Of course if you are interested in doing IR on the planets then get a DBK21 and a filter wheel.

For solar, a mono camera is less of a pain though, but the DMK21 really means you are left with mosaics due to the chip size.

If I was buying on a budget, I'd get a DBK21 for planetary and a BMK41 for solar and lunar work, and use the DBK21 for lunar if/when you want colour.

If I had more money, I'd get the point grey cameras instead.
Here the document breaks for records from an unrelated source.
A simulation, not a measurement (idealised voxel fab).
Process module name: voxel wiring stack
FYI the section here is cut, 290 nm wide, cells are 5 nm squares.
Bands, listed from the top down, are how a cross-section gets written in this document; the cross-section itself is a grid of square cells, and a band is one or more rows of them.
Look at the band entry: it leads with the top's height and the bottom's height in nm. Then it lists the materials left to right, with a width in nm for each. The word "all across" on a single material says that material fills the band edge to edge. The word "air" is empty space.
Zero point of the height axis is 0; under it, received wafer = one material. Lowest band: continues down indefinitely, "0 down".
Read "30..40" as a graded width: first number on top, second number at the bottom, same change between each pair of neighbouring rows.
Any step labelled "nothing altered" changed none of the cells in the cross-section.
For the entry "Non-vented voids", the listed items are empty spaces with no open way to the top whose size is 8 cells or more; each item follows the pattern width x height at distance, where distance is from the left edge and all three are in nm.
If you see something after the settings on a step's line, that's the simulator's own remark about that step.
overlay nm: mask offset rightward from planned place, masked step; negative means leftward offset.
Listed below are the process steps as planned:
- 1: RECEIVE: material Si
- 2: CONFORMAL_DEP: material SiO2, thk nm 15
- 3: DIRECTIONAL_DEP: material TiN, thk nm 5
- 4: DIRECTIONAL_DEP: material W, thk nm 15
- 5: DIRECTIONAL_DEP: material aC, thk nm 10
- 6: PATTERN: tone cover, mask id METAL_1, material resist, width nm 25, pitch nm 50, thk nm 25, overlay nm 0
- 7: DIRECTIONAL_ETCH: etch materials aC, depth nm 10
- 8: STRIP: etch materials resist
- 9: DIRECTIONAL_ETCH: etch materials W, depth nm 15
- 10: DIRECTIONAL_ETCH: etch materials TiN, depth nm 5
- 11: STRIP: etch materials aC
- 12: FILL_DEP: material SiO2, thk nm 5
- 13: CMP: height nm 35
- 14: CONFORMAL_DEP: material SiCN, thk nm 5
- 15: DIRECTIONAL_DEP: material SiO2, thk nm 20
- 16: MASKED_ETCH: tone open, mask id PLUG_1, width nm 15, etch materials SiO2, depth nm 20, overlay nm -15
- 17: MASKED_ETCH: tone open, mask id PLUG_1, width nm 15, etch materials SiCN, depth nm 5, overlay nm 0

I know the prevailing thought is that the DMK with filters will kill the DBK one shot colour, but for planets I haven't found this to be the case.
I think the reason is that you can only get short exposures on the planets because of rotation, so for example if you can only get 3 minutes total exposure before rotation smears away the detail, then that leaves you with 1min of red, 1min of blue, 1min of green when using the mono cam with filters.
With the colour camera, although your resolution is theoretically less for each channel, you are getting longer exposures per channel, you effectively get 3mins of red, 3mins of green, 3mins of blue, and more importantly they are temporally the same.
The stacking procedure recovers a lot of that resolution per channel loss, by having more data (longer exposure) for each channel, so in the end, the results seem close to identical when I have imaged both ways (I have both cameras).

For Solar though, Mono is far less work and gives better results.

For the cost of a DMK21 + filters + Wheel you can almost get a DBK21 *and* a DMK41 which is far better suited for solar work.